On paper, the project sounded straightforward: ingest internal knowledge, embed it, store it, and let people query it semantically. In practice, it was much more interesting than that. I had to think about deployment, infrastructure, automation, ingestion quality, prompt design, retrieval quality, and what it actually means for an answer to be useful in a work setting.

Building the system from scratch

One of the most valuable parts of the experience was that I got to build the system across the full stack.

I deployed the application on custom VMs and set up CI/CD pipelines from scratch. That part alone taught me a lot about automation and how important it is for maintaining velocity once a project becomes real. It is one thing to get a prototype running. It is another thing to make sure it can be deployed, updated, and trusted by other people.

That reinforced something I already believed but understood much more clearly afterward: automation is not just a convenience. It is part of what makes a system maintainable.

The ingestion pipeline was a project on its own

The data side was also much more involved than I expected.

The pipeline pulled unstructured information from internal SharePoint wikis, GitHub repositories, and other knowledge sources. Before any of that data could become useful, it had to be cleaned, normalized, and moved into a form that the retrieval system could actually work with. From there, it was uploaded to AWS S3 for downstream processing, embedded, and stored in ChromaDB for semantic search.

That flow taught me that a lot of the real difficulty in AI systems happens before the model ever produces a response. If the input pipeline is messy, the answers will be messy too.

The hardest part was not retrieval

The biggest lesson from the whole project was that the hardest part of RAG is not retrieval or storage. It is output quality.

Early on, the system technically worked, but a lot of the responses were noisy, awkward, or borderline gibberish. It was a good reminder that getting relevant chunks back from a vector database does not automatically mean you have built a useful product. If the final answer is confusing, users will not care that your retrieval pipeline is elegant.

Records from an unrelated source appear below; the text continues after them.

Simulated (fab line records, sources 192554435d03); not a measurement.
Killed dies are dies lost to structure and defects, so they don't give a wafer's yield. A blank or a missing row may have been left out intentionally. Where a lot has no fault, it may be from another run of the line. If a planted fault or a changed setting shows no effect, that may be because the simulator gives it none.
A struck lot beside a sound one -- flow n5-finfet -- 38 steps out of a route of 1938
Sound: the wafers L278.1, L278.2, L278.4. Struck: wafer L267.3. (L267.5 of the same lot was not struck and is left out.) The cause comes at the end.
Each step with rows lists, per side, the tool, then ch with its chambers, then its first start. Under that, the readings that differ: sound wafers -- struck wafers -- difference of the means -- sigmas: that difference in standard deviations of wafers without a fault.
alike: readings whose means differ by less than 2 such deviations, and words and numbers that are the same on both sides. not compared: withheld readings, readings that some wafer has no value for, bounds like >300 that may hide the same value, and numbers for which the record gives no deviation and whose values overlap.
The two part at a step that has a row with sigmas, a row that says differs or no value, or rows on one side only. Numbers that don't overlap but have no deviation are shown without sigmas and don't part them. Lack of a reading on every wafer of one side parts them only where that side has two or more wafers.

That pushed me into a lot of iteration around prompt design, context structuring, and retrieval quality. I spent a lot of time figuring out how to present the right context, how much context to include, and how to reduce the cases where the model would latch onto the wrong details or produce something vague.

That was probably the most important part of the work, because it forced me to stop thinking of the system as a sequence of components and start thinking about it as a user-facing product.

What I took away

Ross taught me that AI systems become much more interesting when you judge them by usefulness instead of novelty.

A RAG demo can look impressive very quickly. A RAG system that people actually trust is much harder to build. You need solid ingestion, decent retrieval, and careful output shaping, but you also need the discipline to keep refining the system until the answers are clear and helpful.

That experience made me much more interested in the gap between "it technically works" and "someone would actually rely on this." That gap is where a lot of the real engineering work lives.